For all other stuff, do not buy anything the moment you want it, wait 1 month and see what happens. If you still want it then, may be it is worth your money.
I cannot tell you how many times I go to the store to buy one thing and come back with whole bunch of stuff I did not plan to buy. Always make a shopping list before you go to the store, and do not be tempted while you are there. I usually walk straight to the items that I want and go through my list as fast as I can. My theory is if I did not put it on my list, it cannot be that important.
If you do this, you can save a decent amount of money each week.
I know it is nice and cool at the mall. You get to look at other people, and play with all the cool toys at Brookstone and Sharper Image. But spending your free time at the mall is a terrible way to get out of financial problem. Instead, spend your time on other activities. Some of my favorites are walking in the park, riding my bicycle, reading books, working on my blog, reading stuff on the Net, watching television and old DVDs, just to name a few.
A good example of this mantra is my dad. He spends most of his free time in his garden. We have string beans, hot peppers, bitter melons, and mints growing in our front yard. Instead of going to the local store, we can go to the yard and get them. How cool is that?
While you are fixing up your issues, do not forget about your future. If you never contribute to 401k before, do it now. Put away at least 5% initially and try to increase it by at least 1% (of your pay) each year. If your employer provides matching contribution, that’s even better.
A slightly harder option (because it is not automatic) is to save a small amount each week and put it into your IRA.
Even if you are tempted to use every last dollar to pay off your debt (that is what you are doing right?), you should pull out $20 each week. Keep this under the mattress if you like. Wherever you keep it, do not use the money once you saved it. After 1 year, you will have your first $1,000 of emergency fund.

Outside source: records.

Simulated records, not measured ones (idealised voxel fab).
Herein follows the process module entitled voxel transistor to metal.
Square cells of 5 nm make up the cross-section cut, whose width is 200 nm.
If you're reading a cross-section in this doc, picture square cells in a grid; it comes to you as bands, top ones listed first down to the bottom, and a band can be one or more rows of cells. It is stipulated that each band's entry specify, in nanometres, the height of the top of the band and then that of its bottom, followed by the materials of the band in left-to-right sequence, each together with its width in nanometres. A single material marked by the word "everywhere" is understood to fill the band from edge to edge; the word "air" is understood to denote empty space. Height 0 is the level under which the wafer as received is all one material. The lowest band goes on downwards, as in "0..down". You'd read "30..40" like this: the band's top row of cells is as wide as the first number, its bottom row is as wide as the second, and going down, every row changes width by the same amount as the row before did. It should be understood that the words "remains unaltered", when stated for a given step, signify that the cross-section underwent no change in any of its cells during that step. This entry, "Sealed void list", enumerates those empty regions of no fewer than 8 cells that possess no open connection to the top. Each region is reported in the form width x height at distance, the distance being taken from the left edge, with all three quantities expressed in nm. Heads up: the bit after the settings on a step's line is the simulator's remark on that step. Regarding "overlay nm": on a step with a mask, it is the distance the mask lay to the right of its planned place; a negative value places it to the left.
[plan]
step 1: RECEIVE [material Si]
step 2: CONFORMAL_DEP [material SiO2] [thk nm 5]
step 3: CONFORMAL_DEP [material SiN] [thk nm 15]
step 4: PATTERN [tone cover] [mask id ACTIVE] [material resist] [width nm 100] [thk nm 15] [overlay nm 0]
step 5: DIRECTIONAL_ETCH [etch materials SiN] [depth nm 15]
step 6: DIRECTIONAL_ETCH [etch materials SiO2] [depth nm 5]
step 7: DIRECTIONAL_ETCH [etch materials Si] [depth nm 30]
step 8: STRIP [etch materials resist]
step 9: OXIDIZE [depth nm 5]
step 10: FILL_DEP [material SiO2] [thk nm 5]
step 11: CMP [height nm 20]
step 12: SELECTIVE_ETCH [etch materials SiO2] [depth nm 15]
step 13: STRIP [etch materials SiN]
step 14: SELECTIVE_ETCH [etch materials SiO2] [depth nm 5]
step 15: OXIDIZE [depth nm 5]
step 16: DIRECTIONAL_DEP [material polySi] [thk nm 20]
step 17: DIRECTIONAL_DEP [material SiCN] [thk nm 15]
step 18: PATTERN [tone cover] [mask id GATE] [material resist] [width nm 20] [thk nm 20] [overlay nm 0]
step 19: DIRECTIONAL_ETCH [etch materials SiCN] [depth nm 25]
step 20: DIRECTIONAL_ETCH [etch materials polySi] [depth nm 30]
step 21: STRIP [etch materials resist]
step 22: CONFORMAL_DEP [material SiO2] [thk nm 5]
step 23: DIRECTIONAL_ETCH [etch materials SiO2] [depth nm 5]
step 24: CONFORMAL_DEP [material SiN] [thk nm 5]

Instead of the mattress, you can do even better by putting this in a high yield savings account or a money market fund. Just make sure you can easily get to it in case of emergency.
When was the last time you ask for a raise or go for a promotion? When was the last time you update your resume? The time is NOW. Update your resume and post it on job search sites. While you are there, look around and see what employers are looking for. May be it is time to update your knowledge and skills.
As you put yourself out there, do not forget to approach your boss and ask for a raise.
Here is 101 ways to put $101 in your pocket this month from Blogging Away Debt. I also have a small collection of saving tips, and here are some more from Gather Little By Little and Plonkee Money. How about a game with your family and friends to see how many ideas you can come up with?
I hope that you find these baby steps helpful, simple, and straightforward.